Sep 21, 2015
Government Grows. Incomes Decline.
Post by Freedom Partners
Despite massive government spending, household income is still 6.5 percent below pre-recession levels.
Last week, the U.S. Census Bureau announced that in 2014, real median household income fell to $53,657, 1.5 percent below the 2013 level of $54,462.
That means, even though we are supposedly in the midst of an economic recovery, average family incomes actually fell by $805 last year. According to the report, “There was no statistically significant change from 2013 in either real median household income or the official poverty rate.”
This marks the third consecutive year in which annual incomes were essentially stagnant.

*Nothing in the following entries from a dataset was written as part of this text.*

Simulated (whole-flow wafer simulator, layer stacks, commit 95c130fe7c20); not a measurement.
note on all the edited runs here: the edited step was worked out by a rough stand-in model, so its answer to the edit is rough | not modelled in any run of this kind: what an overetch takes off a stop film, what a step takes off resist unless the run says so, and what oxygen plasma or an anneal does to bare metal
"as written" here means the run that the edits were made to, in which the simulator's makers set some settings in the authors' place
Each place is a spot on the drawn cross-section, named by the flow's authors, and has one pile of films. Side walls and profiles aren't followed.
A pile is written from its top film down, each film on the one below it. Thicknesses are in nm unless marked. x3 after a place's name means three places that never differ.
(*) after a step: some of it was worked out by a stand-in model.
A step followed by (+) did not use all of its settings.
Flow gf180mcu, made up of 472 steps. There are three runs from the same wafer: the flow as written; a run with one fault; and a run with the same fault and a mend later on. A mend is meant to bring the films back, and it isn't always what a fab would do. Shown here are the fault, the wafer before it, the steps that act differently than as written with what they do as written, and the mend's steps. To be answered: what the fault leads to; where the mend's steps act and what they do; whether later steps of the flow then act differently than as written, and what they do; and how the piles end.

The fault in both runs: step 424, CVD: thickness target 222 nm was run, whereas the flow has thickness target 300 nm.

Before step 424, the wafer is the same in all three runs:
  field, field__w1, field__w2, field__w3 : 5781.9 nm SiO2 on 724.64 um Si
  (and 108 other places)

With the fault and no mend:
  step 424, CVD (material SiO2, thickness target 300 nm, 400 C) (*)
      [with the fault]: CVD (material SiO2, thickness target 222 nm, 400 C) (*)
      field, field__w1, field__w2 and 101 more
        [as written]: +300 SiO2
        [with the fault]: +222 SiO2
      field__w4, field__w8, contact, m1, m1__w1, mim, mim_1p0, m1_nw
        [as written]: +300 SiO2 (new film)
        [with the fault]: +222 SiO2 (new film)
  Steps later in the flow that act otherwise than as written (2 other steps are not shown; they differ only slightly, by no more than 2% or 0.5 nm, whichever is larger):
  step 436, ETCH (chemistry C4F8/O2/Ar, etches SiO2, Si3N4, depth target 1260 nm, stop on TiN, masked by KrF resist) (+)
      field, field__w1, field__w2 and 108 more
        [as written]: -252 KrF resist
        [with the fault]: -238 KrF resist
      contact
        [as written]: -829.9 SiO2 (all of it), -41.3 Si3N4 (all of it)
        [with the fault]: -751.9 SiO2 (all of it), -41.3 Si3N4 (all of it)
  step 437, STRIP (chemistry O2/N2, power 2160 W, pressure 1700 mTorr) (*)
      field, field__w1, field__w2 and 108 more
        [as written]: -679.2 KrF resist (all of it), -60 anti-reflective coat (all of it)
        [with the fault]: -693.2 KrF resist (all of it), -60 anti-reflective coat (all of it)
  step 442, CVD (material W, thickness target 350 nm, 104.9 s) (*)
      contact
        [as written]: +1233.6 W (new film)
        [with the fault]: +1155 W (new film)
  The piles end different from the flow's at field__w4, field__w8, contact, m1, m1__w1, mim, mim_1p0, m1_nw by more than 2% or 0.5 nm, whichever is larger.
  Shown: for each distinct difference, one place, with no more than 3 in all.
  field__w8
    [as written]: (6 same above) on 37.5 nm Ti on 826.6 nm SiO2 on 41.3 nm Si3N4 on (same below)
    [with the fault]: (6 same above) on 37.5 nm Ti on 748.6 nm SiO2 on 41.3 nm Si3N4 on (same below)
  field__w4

More importantly, 2014 real median household income represented a 6.5 percent drop below the pre-recession 2007 level of $57,357 and 2.3 percent below the 2009 post-recession level of $54,925. This post-recession decline represents a sharp contrast to the 13 percent expansion seen from 1991-2000. The Wall Street Journal attributed this year’s decline to a massive 1.2 million increase in individual households generating lower incomes.
In addition, the Census survey showed 14.8 percent of Americans were living in poverty in 2014.
Valerie Wilson of the Economic Policy Institute explained to NPR that this translates into 1 in 7 Americans, or roughly 47 million people, being poor in 2014.
What fiscal policies led us to this sluggish recovery?
Spurred by this runaway spending, the government grew along with our debt. From 2008 to 2009, federal spending grew by 18 percent in one year.
Since January 1, 2008, our debt has risen by $7.4 trillion or 70 percent. The result has been slow growth and low pay. And yet the president is still demanding that Congress increase current spending levels.
Though politicians promised that big government borrowing and spending would lift Americans out of an economic hole, the facts tell a different story.
As Washington has gotten bigger, family incomes are getting smaller.